Now check the internet for the answers…
I had posted this once last year, I think….
While studying up about gin, I started researching the consumption patterns in the world. The first thing I wanted to know is which is the country that consumes the most gin in a year per capita (per person). The research led me to a country that I would not have guessed even if my life depended on it. That made me curious about other alcohols and then subsequently, non-alcoholic drinks. The answers will blow your mind. Try this for yourself. (The year signifies which year research data I could get to in the internet).
First, without Googling, take a shot. And then see how close were you. For the answers, just click the following link that will take you to the answers. http://www.rajibroy.com/?p=12555. Also, if you find statistics from later years, please send them my way…
Which country drinks annually, on a per person basis, the following:
a. Gin (2012)
b. Beer (2014)
c. Rum (2012)
d. Whiskey (2012)
e. Vodka (2012)
f. Wine (2015)
g. Tequila (2012)
h. Milk (2014)
i. Tea (2014)
j. Coffee (2014)
a. Gin : Phillipines!!! (Say what???)
b. Beer : Czech Republic
c. Rum : India!!!!!!
d. Whiskey: France (what?????)
e. Vodka: Russia (ok, this I get)
f. Wine: Vatican City (this also, I can understand)

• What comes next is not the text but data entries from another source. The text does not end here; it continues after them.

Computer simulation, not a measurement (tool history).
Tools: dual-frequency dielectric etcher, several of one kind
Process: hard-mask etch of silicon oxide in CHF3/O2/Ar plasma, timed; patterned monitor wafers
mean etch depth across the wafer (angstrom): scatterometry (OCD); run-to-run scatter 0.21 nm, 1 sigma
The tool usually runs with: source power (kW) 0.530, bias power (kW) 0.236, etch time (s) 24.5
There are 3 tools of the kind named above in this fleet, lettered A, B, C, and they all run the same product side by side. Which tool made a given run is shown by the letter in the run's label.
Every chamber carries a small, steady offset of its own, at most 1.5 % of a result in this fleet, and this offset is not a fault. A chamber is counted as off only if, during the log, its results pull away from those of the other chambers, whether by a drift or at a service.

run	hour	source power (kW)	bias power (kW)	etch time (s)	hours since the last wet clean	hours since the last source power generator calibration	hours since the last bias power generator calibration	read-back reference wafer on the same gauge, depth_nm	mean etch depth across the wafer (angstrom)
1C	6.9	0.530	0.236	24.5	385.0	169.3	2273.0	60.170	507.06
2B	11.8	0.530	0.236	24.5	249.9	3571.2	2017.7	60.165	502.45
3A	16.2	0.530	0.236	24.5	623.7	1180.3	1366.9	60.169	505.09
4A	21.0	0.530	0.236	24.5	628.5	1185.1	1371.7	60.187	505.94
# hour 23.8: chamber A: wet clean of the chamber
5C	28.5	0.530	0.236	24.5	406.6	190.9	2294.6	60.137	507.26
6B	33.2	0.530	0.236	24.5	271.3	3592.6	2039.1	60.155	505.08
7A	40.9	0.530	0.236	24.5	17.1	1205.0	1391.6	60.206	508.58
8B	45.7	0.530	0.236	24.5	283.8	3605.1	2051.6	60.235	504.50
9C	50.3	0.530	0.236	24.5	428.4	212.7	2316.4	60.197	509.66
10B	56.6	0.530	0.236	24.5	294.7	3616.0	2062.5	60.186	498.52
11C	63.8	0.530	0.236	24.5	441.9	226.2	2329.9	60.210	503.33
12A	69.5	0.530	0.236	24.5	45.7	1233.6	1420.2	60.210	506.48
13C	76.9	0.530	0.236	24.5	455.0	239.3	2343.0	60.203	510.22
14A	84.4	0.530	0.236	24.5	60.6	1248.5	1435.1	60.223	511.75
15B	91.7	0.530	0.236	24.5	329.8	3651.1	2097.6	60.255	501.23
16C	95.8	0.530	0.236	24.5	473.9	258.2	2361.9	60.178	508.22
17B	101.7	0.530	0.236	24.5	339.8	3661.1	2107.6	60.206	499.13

g. Tequila: US (not Mexico!!!)
h. Milk: Finland
i. Tea: Turkey (very surprised it is not China)
j. Coffee: Netherlands
Headed to DC on a Thursday. Which always reminds me of those puzzles I used to post every Thursday on my way out of DC. Posting puzzles after a long time. And since one good turn deserves another, I will post two…
First a warmup one…
1. Assuming you are as old as me (which is about 50), what is the probability that you have seen in your life somebody (human being) with more than average number of legs?
b) Very likely
c) As likely as not (50-50)
Now for an interesting one…
2. In my running trail, there is a spot where I have to climb up ten stairs. At any step, I can jump up one stair or two stairs. How many different ways can I climb up those ten stairs?
If you are reading this on Facebook, just send me personal message with your answer – I will let you know if you got it and post your name as somebody who got it right. There might be some time gap – I have a long night in front of me today.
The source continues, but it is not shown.